Colton Stevens (Jake Gyllenhaal) wakes up abruptly, sitting on a train on the way to Chicago, across from Christine (Michelle Monaghan), a woman who seems to know him but who Colton has never met before. Colton doesn't understand how he got on the train - he was undergoing a mission in Afghanistan, how could he be on this train? He goes into the bathroom and gets a shock - the face he sees in the mirror is not his own. He notices things around him - someone spills coffee on his shoe, a man gets off but accidentally drops his wallet, various conversations from the passengers around him, and then suddenly and without warning, the train explodes and he is instantly killed in the blast.
Colton Stevens wakes up abruptly, sitting in what looks to be an old space capsule, across from a monitor with Colleen Goodwin (Vera Farmiga) onscreen, a woman who seems to know him but who Colton has never met before. She asks him what he saw on the train, if he saw who blew it up. Time is of the essence - whoever blew up the train is going to explode a dirty bomb in downtown Chicago, potentially killing millions. Through the technology of the Source Code, built by Dr. Rutledge (Jeffrey Wright), Colton is able to go into the last eight minutes of the train ride because he is reliving the final moments of a passenger who died in the explosion. Colton's mission is to find out who destroyed the train in those eight minutes, but as Colton keeps experiencing and re-experiencing those moments, he decides that he could possibly change the events he's witnessing. All the while, Colton comes closer to the truth of what the Source Code is, what his real fate could be, and how he could save Christine's life, who he has grown to care about.

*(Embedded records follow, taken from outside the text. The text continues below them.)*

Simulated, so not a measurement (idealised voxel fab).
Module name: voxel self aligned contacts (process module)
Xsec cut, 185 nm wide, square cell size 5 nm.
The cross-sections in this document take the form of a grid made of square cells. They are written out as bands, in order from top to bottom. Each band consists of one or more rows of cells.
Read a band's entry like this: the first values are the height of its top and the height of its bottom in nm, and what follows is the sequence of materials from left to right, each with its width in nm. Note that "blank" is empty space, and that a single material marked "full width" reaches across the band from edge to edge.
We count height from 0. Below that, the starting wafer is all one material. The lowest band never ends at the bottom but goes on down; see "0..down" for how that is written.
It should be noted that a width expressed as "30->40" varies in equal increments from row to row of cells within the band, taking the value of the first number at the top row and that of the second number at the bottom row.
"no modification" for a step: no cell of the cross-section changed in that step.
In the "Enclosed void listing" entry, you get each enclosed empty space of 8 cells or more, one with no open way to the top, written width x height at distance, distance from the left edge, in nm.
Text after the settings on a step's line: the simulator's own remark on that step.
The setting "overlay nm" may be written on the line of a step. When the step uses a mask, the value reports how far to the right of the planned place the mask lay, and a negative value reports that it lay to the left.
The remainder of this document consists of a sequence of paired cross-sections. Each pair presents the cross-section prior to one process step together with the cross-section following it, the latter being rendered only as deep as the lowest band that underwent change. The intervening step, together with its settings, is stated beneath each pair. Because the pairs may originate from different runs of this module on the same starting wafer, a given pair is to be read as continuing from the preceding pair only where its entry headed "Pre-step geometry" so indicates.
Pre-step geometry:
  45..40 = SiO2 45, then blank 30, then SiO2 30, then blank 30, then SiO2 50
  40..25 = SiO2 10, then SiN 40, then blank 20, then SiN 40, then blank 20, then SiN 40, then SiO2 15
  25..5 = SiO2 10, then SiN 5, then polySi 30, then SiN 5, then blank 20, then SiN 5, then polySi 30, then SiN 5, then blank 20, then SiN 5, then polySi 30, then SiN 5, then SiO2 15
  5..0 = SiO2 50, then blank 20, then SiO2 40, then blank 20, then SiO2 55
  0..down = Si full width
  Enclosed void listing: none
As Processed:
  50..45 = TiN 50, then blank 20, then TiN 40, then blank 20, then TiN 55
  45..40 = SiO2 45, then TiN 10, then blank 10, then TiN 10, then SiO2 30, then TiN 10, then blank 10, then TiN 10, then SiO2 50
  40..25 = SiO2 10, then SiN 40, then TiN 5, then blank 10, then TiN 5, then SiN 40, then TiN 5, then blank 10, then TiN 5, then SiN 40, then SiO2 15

Duncan Jones' first film was MOON, and it instantly branded him as Someone To Watch. And while I wouldn't claim that SOURCE CODE, his second film, lives up to the greatness of MOON, it's a solid film regardless - a thoughtful science fiction film during a time when studios aren't routinely making them unless there's a number after the title. It has big ideas, an emotional thread that runs throughout the film, and some quite good acting from Gyllenhaal, who knows how to bring the empathy in his performance. It's to his credit the the film works as well as it does - as the audience surrogate through the film, Gyllenhaal does a great job of putting his emotion in the performance as he goes deeper into what is happening to him. Monaghan does well playing Christine, as she follows Colton through each eight minute iteration, and while the film seems reminiscient of GROUNDHOG DAY as Colton learns more about the people and the events on the train, it never loses focus and manages to keep its own voice without feeling like a ripoff of that classic film. Ben Ripley's script is a little derivative, and some scenes it's unclear what is happening because the science is so wonky. But he gets the people right, and that's the most important thing in a film like this.
Vera Farmiga is instrumental in being Stevens' guide through his mission, but as cracks appear in her facade, we wonder what exactly is happening to Colton. Farmiga is terrific as the conflicted Goodwin. I'd say the only bad performance is, unfortunately, Jeffrey Wright's Rutledge, who is basically a caricature of every military scientist ever put on screen. The film seems to gloss over the potential ideas of alternate universes and realities, and it rushes through the "science", probably because the screenwriter didn't completely understand them. This isn't "hard" sci-fi. It's more interested in the people than the mechanics.
It sounds like a disservice to say that SOURCE CODE is slickly, efficiently directed by Jones, considering how good MOON was. But Jones has made a film that fits perfectly in a studio roster. As MOON was fiercely independent, SOURCE CODE feels very much like a studio film. But Jones has injected those same themes of humanity and identity that we saw in MOON; as Colton struggles to understand what is happening to him, there's correlations to what Sam Rockwell was experiencing in MOON - instead of corporate masters manipulating him, it's the military. Duncan Jones seems to be on the thematic path of finding the core of what makes us us, even in fantastic realms and situations. We should celebrate filmmakers like Jones, or Neill Blomkamp, or Gareth Edwards - directors who struggle to get their visions and ideas on screen. The last thing I want Duncan Jones to do at this point is another remake/reboot/pre-se-requel. Although SOURCE CODE isn't as great as MOON, it's still pretty damn good, and worth your time this weekend.